Tuesday, March 12, 2013

Cats A-Z: Z (Zombi)

"Zombi" 
Woodcut
6" x 6.5" (paper) 3.5" x 4" (image) 
Oil-based inks on white Subi paper 
Artist's Proof 
Available for purchase here. 

Zombi 

The Zombi's wide eyes glisten and look past the inanimate occupants of the cellar. His gaze is fixed on some horrible memory. The agonized scream he let out in the still dark hours of that fateful morning has long faded to silence. And yet, that scream was like a drop that plunged into the pool of his mind, making ripples that now encircle his entire sense of being. Before the incident, he enjoyed being a black cat, slinking from one shadow to the next as he stalked pigeons and rats. Now he cowers in the dark of his underground lair, afraid of the Beast. His form has lost substance. His black cloak is a bottle of ink being poured into the sea. 

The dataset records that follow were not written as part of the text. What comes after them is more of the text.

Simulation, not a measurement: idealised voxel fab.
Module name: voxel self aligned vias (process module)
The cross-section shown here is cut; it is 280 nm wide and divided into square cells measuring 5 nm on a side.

The Zombi was the name of a cat owned by the English poet Richard Southey. He named the cat after the Chief of the Palmares. Southey wrote an elaborate letter about the Zombi to Grosvenor Bedford. In that letter he describes how he took in an all-black tom cat because it had become a nuisance to its previous owner (it killed birds in the pigeon house.) Southey hoped it would solve his rat problem. One night the Zombi let out a anguished scream, but was discovered alone and unharmed. Southey wrote to Bedford asking what he thought caused the scream, and suggests the cat saw and/or had been tormented by the devil.